Independent petroleum marketers have called on the Federal Government to restore their right to import petroleum products directly, saying pump prices for Premium Motor Spirit (PMS) could drop below ₦800 per litre if market conditions allow.
The National President of the Independent Petroleum Marketers Association of Nigeria (IPMAN), Abubakar Maigandi, made the appeal on Monday at a stakeholders’ meeting on cost-reflective petrol pricing held at the headquarters of the Nigerian Midstream and Downstream Petroleum Regulatory Authority (NMDPRA) in Abuja.
The meeting was called by the Federal Government amid concerns that falling global crude oil prices had not led to a corresponding drop in domestic petrol prices.

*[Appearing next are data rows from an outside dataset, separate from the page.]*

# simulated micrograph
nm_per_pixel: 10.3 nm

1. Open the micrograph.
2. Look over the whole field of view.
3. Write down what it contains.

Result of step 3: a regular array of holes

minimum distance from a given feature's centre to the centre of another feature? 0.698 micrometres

Maigandi asked the government to let independent marketers import petrol directly while continuing to support local refining capacity, including the Dangote Petroleum Refinery. He said IPMAN wanted to buy products directly from Dangote and, where necessary, import independently, while pushing government to strengthen local refining.
He disclosed that marketers had already cut pump prices by about ₦125 per litre nationwide and were ready to cut further as supply costs eased, adding that prices were being adjusted gradually — much as they had risen gradually. He said marketers were prepared to bring prices below ₦800, not just ₦900, depending on purchase costs from private depots and the Dangote refinery. He also welcomed Dangote’s decision to allow independent marketers to buy directly from the refinery, saying Nigerians would soon feel the impact on pricing.
The Minister of State for Petroleum Resources, Heineken Lokpobiri, said after the meeting that government was concerned petrol prices had not fallen in step with global crude prices. He said talks with marketers and downstream operators were frank and ongoing, aimed at ensuring lower crude costs translate to cheaper pump prices. He noted marketers argued crude was still trading above $90 a barrel, but questioned why prices hadn’t dropped as sharply as they had risen when Brent crude exceeded $118 a barrel.
According to Lokpobiri, government relayed consumer concerns to operators, who promised to return with concrete proposals to lower PMS prices. He declined to give a timeline for when Nigerians should expect relief, saying only that discussions were continuing.
NMDPRA Chief Executive Officer, Farouk Ahmed, said deregulation must not be used to distort the market or exploit consumers. He pointed to a recent similar dialogue on the domestic gas sector that had already led to a significant drop in LPG prices, saying he expected further reductions in coming weeks. He acknowledged global crude prices had eased considerably but said domestic retail prices had yet to reflect that shift, adding that the regulator would work with operators to understand bottlenecks behind the gap. He stressed that deregulation was meant to drive efficiency and protect public interest, not enable unfair pricing, and called for a transparent system where market gains reach consumers.
The meeting brought together the Federal Competition and Consumer Protection Commission, IPMAN, the Major Energy Marketers Association of Nigeria, depot and retailer associations, road transport operators, and major industry players including TotalEnergies, Eterna Plc, Matrix Energy Group, and representatives of the Dangote refinery.